The Seismometer is an instrument designed to measure the motions of the ground. This includes seismic waves generated by earthquakes, nuclear explosions, and other seismic sources. Records of these activities allow seismologists to map the interior of the Earth, and locate and measure the size of the different sources.
There are also seismographs, which is sometimes used in place of the word seismometer. However, a seismograph is the older instrument in which the measuring and recording of ground motion were combined. In modern instruments they are separate functions.
They are both different from seismoscopes since they create a continuous record of ground motion. Seismoscopes only indicate that motion has occurred. The seismometer is composed of a weight that can move relative to the instrument frame. They also have a means of recording the motion of the mass relative to the frame.
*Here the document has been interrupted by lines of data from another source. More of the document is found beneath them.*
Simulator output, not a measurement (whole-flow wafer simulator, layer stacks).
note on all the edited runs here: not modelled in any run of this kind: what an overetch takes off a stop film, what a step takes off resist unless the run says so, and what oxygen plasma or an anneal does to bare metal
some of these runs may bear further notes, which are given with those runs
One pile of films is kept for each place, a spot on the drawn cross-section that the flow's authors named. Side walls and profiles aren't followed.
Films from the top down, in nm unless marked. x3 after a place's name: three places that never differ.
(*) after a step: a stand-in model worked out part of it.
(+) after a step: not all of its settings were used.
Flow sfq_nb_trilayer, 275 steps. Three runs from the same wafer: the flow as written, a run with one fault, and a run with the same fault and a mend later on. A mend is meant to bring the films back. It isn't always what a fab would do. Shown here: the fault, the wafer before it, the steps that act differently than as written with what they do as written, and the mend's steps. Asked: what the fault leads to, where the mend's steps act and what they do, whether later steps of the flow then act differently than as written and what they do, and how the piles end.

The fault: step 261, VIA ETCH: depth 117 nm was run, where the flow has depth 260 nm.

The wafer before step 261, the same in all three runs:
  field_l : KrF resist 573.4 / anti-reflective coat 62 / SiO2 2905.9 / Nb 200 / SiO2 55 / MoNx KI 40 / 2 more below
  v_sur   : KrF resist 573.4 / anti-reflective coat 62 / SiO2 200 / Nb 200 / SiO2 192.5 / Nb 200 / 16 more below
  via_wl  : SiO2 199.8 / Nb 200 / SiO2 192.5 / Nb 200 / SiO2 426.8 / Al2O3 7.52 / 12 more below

Motion on the ground moves the frame; however, the mass tends not to move because of inertia. The motion between the frame and the mass can be measured to determine the motion of the ground.
Any motion of the ground moves the frame. The mass tends not to move because of its inertia, and by measuring the motion between the frame and the mass the motion of the ground can be determined, even though the mass does move. Early instruments used optical levers to amplify the small motions involved.
Modern instruments use electronics. Through the use of an electronic feedback loop the newer systems keep the mass nearly motionless. In some systems the weight is allowed to move, this design is often used in the geophones used in seismic surveys for oil and gas. Professional observatories have instruments that measure three axis: north-south, east-west, and the vertical. The vertical is most often used because it is less noisy and gives better records of some seismic waves.
A solid foundation is critical for seismic reading. Sometimes they are mounted on bedrock, while others might be in boreholes to avoid thermal effects. Others are put in insulated enclosure on small buried piers of un-reinforced concrete. These modern instruments use sensors, amplifiers, and recording devices covering a wide range of frequencies. There is some distortion within the signals in these machines however the professionally designed systems have carefully characterized frequency transforms.
The instruments come in three main varieties: short period, long period and broadband. Velocity is measured using the short and long period; however they go off-scale when ground motion is strong enough to be felt by people.
There are digital and analog output seismographs. The analog require analog recording equipment and sometimes analog-to-digital converter. Digital seismographs can be simply input to a computer.
The broadband seismograph records in a broad range of frequencies. It consists of a small “proof mass”, confined by electrical forces and driven by sophisticated electronics. Through the use of a feedback the mass is held in place then the amount of force necessary to hold it back is recorded.
Most seismographs measure the ground motion using the distance sensor. The voltage generated in a sense coil measures the velocity of the ground. The current provides a sensitive, accurate measurement of the force between the mass and frame, thus measuring directly the ground’s acceleration.
Even a small wind can cause problems with the buoyancy of the seismographs. That is why many of them are sealed in rigid gas-tight enclosures. Since the Earth’s magnetic field moves most seismographs are made with moving parts that interact minimally with magnetic fields. Many are also constructed of low expansion materials so that temperature does not affect the reading.
The seismometer can also determine the center of the earthquake by taking readings on the seismic waves.